In addition to journalism, Kirwan helps marketing folk to achieve their goals and assists PR agencies to win new business. He delivers presentations on the future of media and runs training courses on the economics and culture of the technology industry. He also researches markets, writes white papers and produces corporate prose. Most of this commercial work is channelled through Fullrun.
Between 2003 and 2009, Fullrun was also a subscription-based web site carrying news and analysis for marketers working in the tech and telecoms industry. Fullrun’s weekly newsletter The Fullrunner became required reading for marketers in the industry. As an experiment in paid-for niche publishing on the web, Fulrun was a success: annual subscription renewal rates never fell below 97%.
Between the mid-1990s and 2002, after a short period as editor of the ill-fated glossy monthly Business Age, Kirwan worked in technology publishing, observing the gradual inflation and rapid collapse of the dot.com bubble. He started out as editor of Computing, a 150,000-circulation London-based weekly newspaper for IT professionals published by the now-defunct Dutch media conglomerate VNU. After three years as editor, Kirwan successively become editorial director at VNU and then publisher of Computing.
During the first half of the 1990s, Kirwan worked as a freelance editor of magazines for a range of consumer publishers. He also worked as a writer of film scripts, a book editor, a sub-editor and as a contributor to publications including The Face. Prior to that, he spent two years attempting to complete a postgraduate degree at Indiana University’s School of Journalism, where he studied media law and wrote his thesis on US reporting of Reagan-era armed conflicts in Central America.
Kirwan graduated from Cambridge University in 1987 with a history degree. He lives in south London with his wife and three children
After six years of running Fullrun as a paid subscription site for tech marketers and PRs, it’s time for a change. The paywall is gone. Although Fullrun will continue to run consultancy engagements and training courses, it’s increasingly likely that you’ll see my copy elsewhere on the open web.
Why change? The biggest reason is entirely predictable. Writing and editing a paid subscription site started to feel like being locked inside a box, shouting my head off. Without linkage, life got dull. The craving for interaction became too much. It was time to tear down the paywall.
A second reason has much to do with the way in which tech marketing has evolved. Consolidation and slower growth rates have become the norm across much of the industry. As a result, marketing in the tech industry is becoming less unique, more like what happens elsewhere. There’s nothing wrong with this (maturity has its benefits). But it does suggest that there is less need for a niche source of information on what tech marketers are doing and how they are doing it.
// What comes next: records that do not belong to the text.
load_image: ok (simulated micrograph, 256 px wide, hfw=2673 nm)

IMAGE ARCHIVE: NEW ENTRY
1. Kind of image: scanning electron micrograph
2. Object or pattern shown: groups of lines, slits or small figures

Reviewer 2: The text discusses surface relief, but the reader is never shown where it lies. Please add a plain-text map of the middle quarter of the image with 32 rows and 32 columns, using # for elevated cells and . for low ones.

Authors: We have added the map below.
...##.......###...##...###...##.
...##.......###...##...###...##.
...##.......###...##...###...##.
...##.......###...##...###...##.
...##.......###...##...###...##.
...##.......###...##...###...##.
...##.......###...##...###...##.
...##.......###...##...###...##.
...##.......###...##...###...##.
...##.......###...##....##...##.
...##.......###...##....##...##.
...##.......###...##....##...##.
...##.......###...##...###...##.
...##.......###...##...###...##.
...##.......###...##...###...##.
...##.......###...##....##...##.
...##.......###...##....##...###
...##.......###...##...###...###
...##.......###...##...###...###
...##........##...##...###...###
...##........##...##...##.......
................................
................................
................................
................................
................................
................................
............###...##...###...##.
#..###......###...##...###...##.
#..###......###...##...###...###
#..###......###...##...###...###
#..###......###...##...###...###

In publishing terms, niches change: as new ones emerge, older ones merge with broader markets. On this basis, from the start, Fullrun’s paid subscription approach was always intended as an experiment. I launched the original site in 2003, at a time when the publishing industry had started to despair about the future of ad-supported sites.
Ironically, I find myself tearing down the paywall at a time when the same doubts are circulating again. Talk of paid content is everywhere. It seems inconceivable that subscription-based content won’t play a bigger role in publishing in the future.
For what it’s worth, my experiment worked. Fullrun’s potential audience of marketers and PRs in the tech industry numbered a few thousand. For six years, several hundred of those marketers and PRs subscribed to Fullrun.
They did so with incredible loyalty. Year after year, subscription renewal rates averaged 97%.
Running Fullrun as a subscription-based site confirmed something that I long suspected when I worked inside B2B publishing. No matter how good your content, the popularity of compelling events will always just as great.
I’ve been inviting leading tech journalists and bloggers to discuss their work in front of PRs at our Talking Shop events for the past six years. Potentially tetchy and perennially fascinating, these events were always extremely popular: but now that I’m stepping outside the paywall to resume my own journalistic career, it seems like the right time to bring down the curtain on them.
As you can probably tell from this web site, Fullrun will continue to offer consultancy and training courses. I’ll continue to be available for roundtables, panels and speaking engagements where the subject matter involves the continuing clash of civilizations between media, marketing and technology.
It remains for me to thank everyone who supported and encouraged Fullrun in its paid subscription incarnation. Onwards and upwards, eh?